LANSING STATE JOURNAL -- Greater Lansing business leaders gathered this week to take a deeper look at the success of Grand Rapids' ArtPrize competition and glean lessons in economic development from the city's signature creative endeavor.
Catherine Creamer, executive director of ArtPrize, called the art event a "grand expriment and a social experiment" that has grown into a crowd-pleaser.
"ArtPrize started as a grand experiment and a social experiment," Creamer said. "It's proven to be a wilder, bigger, success than anyone had imagined," she said Thursday during an Lansing Economic Club luncheon presented by the Lansing Regional Chamber of Commerce.
The fourth annual ArtPrize brought about 322,000 visitors to Grand Rapids over the course of a 19-day, citywide event in 2011. More than 1,500 artists took part and $498,000 in prizes were awarded to artists, based on public voting.
Creamer took over as executive director of ArtPrize in March 2010 with a goal of making it self-sustaining and expanding its educational outreach.
"It's really about catalyzing community," Creamer said. "We're a technology platform that expresses itself as an event. We don't provide any content. We develop a platform and then ideas perch on it.

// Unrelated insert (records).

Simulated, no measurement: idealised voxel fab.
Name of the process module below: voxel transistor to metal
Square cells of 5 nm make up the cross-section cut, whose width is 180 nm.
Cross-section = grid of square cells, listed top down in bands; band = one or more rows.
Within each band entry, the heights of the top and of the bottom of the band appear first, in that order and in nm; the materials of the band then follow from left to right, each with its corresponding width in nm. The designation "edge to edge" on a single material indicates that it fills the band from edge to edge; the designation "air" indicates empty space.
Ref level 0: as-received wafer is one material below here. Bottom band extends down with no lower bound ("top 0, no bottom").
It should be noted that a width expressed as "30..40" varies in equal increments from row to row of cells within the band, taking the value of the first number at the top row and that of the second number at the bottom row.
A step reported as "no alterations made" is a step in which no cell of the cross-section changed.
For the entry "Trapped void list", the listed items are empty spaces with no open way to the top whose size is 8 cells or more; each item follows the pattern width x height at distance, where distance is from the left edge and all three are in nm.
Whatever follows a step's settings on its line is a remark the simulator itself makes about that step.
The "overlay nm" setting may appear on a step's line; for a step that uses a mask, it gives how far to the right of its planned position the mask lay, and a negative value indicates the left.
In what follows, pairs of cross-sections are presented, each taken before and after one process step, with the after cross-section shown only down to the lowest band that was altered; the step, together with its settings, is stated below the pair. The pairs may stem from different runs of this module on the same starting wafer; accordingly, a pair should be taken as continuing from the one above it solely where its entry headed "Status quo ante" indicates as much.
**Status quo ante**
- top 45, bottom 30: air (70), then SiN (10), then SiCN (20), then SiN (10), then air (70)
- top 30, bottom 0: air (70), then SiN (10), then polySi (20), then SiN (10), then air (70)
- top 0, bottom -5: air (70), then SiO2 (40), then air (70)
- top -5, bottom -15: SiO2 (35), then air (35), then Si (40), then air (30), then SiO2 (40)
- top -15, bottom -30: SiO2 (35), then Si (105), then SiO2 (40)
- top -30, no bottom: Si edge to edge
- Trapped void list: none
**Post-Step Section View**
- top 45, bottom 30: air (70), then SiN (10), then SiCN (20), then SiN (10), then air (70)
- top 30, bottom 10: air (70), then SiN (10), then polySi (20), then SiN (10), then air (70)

"I think what communities can take from that is that sometimes when you leave behind few rules and a light framework it allows for communities to get creative."
Creamer began her career as a textile artist in New York City. She has worked as a business executive, entrepreneur and educator. She focused her presentation to Lansing business leaders on how ArtPrize exemplifies that the nexus of art and business is a reliable sweet spot for economic development.
"I think any artist can do well by understanding what the needs of business are and any business can do well by being very creative," Creamer said. "Making sure that the creative voice is always there around the table while you have other decisions going on will have a richness and a success that's not predictable."
Jennifer Middlin visited ArtPrize last year and plans to take her family to explore the citywide competition again. Middlin is director of marketing and new media for Ciesa Design in Lansing's Old Town neighborhood and has been an integral organizer behind bringing to Lansing creative events such as TEDx and Ignite.
"What I like about how they do it is that it's in different parts of the community and it gets people to go from downtown central out to the Frederik Meijer Gardens," Middlin said about ArtPrize.
"It takes you through the city. I think that what that can do for things like restaurants and bars that are in between those spaces is phenomenal.
"I shopped at stores I never would have shopped at, I ate at restaurants I never would have eaten at because of ArtPrize."
Middlin said attempting a copycat ArtPrize event isn't the answer for Lansing, but believes there are lessons to be learned from its success.
"I love the idea of letting it kind of take on a life of its own and then seeing from there what works and what doesn't work," Middlin said.